Last year, Parliament suggested amending the suo motu practice to make it more consistent and transparent — it unfortunately had the opposite effect. The bill became a bone of contention for many in civil society groups and the legal fraternity because of the content as well as the impact it would have on future cases, especially the ones set in the current political environment.

There is no question that Pakistan, in its current socio-economic context, needs to employ suo motu powers to facilitate access to justice for its citizens. According to the Ministry of Planning and Development, around 55 million Pakistanis live under the poverty line, and it cannot be deemed reasonable for this section of the population to bear legal costs when it comes to a breach of their fundamental rights. Thus, the courts of law cannot just be passive facilitators but need to be active in their duty of preservation of legal recourse for less privileged and marginalised segments of society.

In addition to this, suo motu acts as a balancing tool to keep Parliament in check in its duty to legislate on issues concerning the entire population. In the current context, Pakistan, previously a British colony, hasn’t yet matured into the true sense of a democracy. The reins of the protection of fundamental rights, therefore, cannot be left alone to Parliament, which might create rifts between different sections of society.

At the same time, there is also a need for a counterbalancing for courts to not let them reign freely, and in turn, allow judicial activism to transform into judicial overreach. This practice makes the law inconsistent with no sense of continuity, especially in Pakistan’s case where the court has established that they cannot be a mere slave to precedent. There is a need for a more coherent, viable and consistent practice of suo motu action. However, to make it happen, certain steps need to be taken.

Amendment to Article 184(3)

Firstly, there must be a very restricted suo motu practice at the SC level which only allows for cases pertaining to judicial review of the acts of the National Assembly.

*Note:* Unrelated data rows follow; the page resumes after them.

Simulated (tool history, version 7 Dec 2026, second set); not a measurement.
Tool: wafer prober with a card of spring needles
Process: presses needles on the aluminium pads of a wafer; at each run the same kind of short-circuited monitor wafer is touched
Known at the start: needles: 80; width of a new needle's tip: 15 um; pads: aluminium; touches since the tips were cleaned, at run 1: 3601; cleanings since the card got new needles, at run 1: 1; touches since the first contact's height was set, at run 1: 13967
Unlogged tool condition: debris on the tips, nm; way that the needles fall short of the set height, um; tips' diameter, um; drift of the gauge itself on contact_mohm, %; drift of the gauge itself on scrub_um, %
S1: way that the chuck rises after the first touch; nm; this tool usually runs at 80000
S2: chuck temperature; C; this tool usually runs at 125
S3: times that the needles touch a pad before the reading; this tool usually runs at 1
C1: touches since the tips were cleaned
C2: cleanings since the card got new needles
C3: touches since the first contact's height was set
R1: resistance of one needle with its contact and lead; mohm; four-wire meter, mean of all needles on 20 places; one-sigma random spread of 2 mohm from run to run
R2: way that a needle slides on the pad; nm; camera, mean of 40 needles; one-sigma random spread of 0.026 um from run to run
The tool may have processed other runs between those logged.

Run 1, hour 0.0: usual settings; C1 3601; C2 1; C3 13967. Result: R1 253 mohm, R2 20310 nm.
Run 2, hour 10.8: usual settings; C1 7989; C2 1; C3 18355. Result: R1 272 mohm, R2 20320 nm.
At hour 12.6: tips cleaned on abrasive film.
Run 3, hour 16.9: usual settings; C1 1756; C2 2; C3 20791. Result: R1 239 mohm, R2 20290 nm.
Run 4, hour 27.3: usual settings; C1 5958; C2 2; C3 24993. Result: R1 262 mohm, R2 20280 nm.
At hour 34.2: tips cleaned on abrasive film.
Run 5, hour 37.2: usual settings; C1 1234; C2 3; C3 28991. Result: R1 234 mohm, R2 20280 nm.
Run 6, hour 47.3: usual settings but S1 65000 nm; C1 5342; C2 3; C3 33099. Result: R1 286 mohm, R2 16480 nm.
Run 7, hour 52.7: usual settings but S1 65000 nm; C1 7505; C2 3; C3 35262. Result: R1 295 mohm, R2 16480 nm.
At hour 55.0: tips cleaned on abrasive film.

Article 184(3) of the Constitution of Pakistan confers powers of original jurisdiction on the apex court. The article must be amended in a way that it confers powers of original jurisdiction to the SC, albeit, only in matters pertaining to the National Assembly, and in any subsequent legislation done by Parliament. This would give the SC the right to adjudicate in legislative matters, thus, confirming the powers of judicial review. Under this new article, the SC can either take up matters suo motu or take writs filed by petitioners.

Additionally, Article 184(3) needs to be amended so that it is only applicable for use in public interest litigation as was the intention of the framers of the Constitution. However, taking inspiration from the Bangladeshi constitution, another clause must be added to the article which adds the requirement of an aggrieved party. This would make Article 184(3) have three qualifiers — the matter being of public interest, must involve a breach of fundamental rights as enshrined in Chapter II of the Constitution of Pakistan and there must be an aggrieved party.

Moreover, the suo motu powers must be vested in the higher courts of the country as is done in the Indian context under Articles 26 and 32 of the Indian Constitution. Article 199 of the Constitution of Pakistan should also be amended so that it gives the higher courts the right to assume original jurisdiction and take up matters suo motu. The article, in addition to the remedies that it can administer, must only have one qualifier: the top three judges of the court must come together to decide whether they can take up a case suo motu.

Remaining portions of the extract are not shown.